Now at the highest level of his career, Parra is again being plagued by his weakness against left-handed pitching. Since joining the BayBears, he is hitting .216 with two extra-base hits in 51 at-bats against southpaws. Power continues to be the lone flaw in Parra's otherwise polished game.
Wilkin Ramirez, Erie (Double-A Tigers)
In 2003, Ramirez was a hotshot teenage prospect in the Tigers organization who showed the promise of power and speed at third base. However, injuries sidelined Ramirez for the entire 2004 season and continued to bog him down in 2006. When he took the field, Ramirez was disappointing, striking out 336 times in 319 games from 2005-2007.
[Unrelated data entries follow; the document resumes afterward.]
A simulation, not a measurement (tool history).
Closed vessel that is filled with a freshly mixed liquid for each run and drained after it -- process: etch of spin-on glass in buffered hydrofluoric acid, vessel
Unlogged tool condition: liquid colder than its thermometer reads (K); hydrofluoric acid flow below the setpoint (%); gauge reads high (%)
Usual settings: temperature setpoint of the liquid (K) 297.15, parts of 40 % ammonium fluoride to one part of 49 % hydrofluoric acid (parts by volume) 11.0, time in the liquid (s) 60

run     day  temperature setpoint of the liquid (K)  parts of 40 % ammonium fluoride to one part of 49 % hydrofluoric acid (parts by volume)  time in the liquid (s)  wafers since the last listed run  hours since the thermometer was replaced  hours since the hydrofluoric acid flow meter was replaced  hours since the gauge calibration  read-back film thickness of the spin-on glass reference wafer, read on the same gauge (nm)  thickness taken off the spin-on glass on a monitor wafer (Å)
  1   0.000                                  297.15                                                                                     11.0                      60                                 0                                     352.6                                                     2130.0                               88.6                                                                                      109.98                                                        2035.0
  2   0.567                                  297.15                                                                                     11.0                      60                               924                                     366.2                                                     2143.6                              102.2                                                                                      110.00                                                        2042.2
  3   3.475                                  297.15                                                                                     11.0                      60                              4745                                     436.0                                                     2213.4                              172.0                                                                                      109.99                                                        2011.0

A move to the outfield and better health seem to be responsible for Ramirez' breakout performance this season as the Dominican has taken extremely well to his new position and assignment. Now 22, Ramirez is still striking out a lot (98 times this season), but he's hit 12 homers and stolen 17 bases.
After a good Spring Training, Ramirez hit .330 with 17 extra-base hits in 100 April at-bats. While an 11-game trial at Triple-A Toledo proved a struggle in early June, Ramirez hasn't missed a beat since rejoining the SeaWolves. It's likely his propensity for swings and misses will demand a shorter swing, but there's no question that there's few players more dangerous when they make contact.